(1.) THE Insurance Company has preferred this appeal Under Section 110 -D the Motor Vehicles Act, 1939 challenging its liability as per the award by the Second Motor Accident Claims Tribunal, Berhampur in M.A.C. No. 214/87 (35/87). The claim case arose out of an accident which occurred on 6.2.1986 at about 9.00 p.m. while the deceased was returning to his house, and a passenger bus, ORG 5396 dashed against him causing his instantaneous death. He was above 25 years of age on the date of his death and his widow preferred a claim for compensation of Rs. 80,000/ - before the aforesaid Tribunal. The owner of the offending bus was impleaded as respondent No. 1 and the present appellant was impleaded as respondent No. 2 before the Tribunal. Though the owner filed a written statement, but he ultimately did not contest and was set ex parte. The Insurance Company contested the claim by filing a separate written statement denying all allegations made in the claim petition. It denied its liability to pay any compensation unless it is proved by the claimant that the offending vehicle was validly insured by respondent No. 2 company and the same was valid on the date of accident. The compensation claimed was also alleged to be excessive. The claimant examined three witnesses and proved certain documents in support of her claim. No witnesses were examined on behalf of the present appellant nor any document was proved on its behalf. The Tribunal after considering the evidence led before him came to a conclusion that Rs. 54,000/ - is the due compensation, the liability to pay of which was on respondent No. 1, the owner and by virtue of the policy of insurance the liability passes on to respondent No. 2 namely, the Insurance Company. The Court in award made certain directions regarding mode of disbursement of amount of compensation. The Insurance Company -appellant has challenged its liability in this appeal.

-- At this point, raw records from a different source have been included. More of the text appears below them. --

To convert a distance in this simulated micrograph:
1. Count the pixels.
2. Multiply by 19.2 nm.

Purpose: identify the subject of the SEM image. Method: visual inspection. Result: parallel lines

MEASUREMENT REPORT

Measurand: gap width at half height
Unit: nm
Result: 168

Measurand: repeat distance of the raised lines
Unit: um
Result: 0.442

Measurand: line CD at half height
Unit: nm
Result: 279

(2.) MR . Roy, learned Counsel appearing for the appellant submitted that it was the duty of the owner and also of the claimant to prove the Insurance policy in the absence of which no liability could be fixed as against the appellant -Insurance Company. This contention is not acceptable for the reason that in the written statement filed by the Insurance Company there was no specific denial that the offending vehicle was not covered by any policy issued by this Insurance Company, but it was merely said that the claimant should prove all material facts for fixing liability with the Insurance Company. A cover note issued by the Insurance Company was proved as Ext. 5 without objection before the Tribunal. It shows that the offending vehicle was insured with respondent No. 2 - Insurance Company with effect from 20.8.1985 and was valid up to 19.8.1986, which covers the date of accident. No effort appears to have been made by the Insurance Company to trace out the policy and for filing the same. Even though the owner of the vehicle was expected to be in possession of the original policy he did not file the same nor co -operated with the progress of the proceeding. It is, therefore, not available to be challenged by the appellant at this stage that there was no valid insurance covering the risk of the offending vehicle on the date of the accident.
(3.) MR . Roy next contended that the penalty clause, inserted in the order is without any basis in law for which the same should be set aside. The Tribunal in its award has directed the Insurance Company (the present appellant) to pay a sum of Rs. 54,000/ - to the claimant with 6% interest from the date of application i.e. 3.2.1987 till realisation with a consolidated cost of Rs. 200/ -. It has been further directed that unless the respondent No. 2 pays the aforesaid amount within a period of three months from the date of the award, it shall be liable to pay penal interest at the rate of 12% per annum till realisation. Mr. Roy wanted to rely some decisions of this Court to substantiate his argument that award of penal interest is not permissible in law so far as the Accident Claims Tribunal is concerned. I am not interested to examine the legality of the principle for the reason that it is always the discretion of the Court to award interest in shape of damages and to fix the rate at which such damage shall be payable. I would, however, modify the award of interest by directing that damage shall be payable by the Insurance Company and by the owner in respect of their respective liabilities from the date of the award, i.e. 3.6.1988 till the date of realisation at the rate of 12% per annum.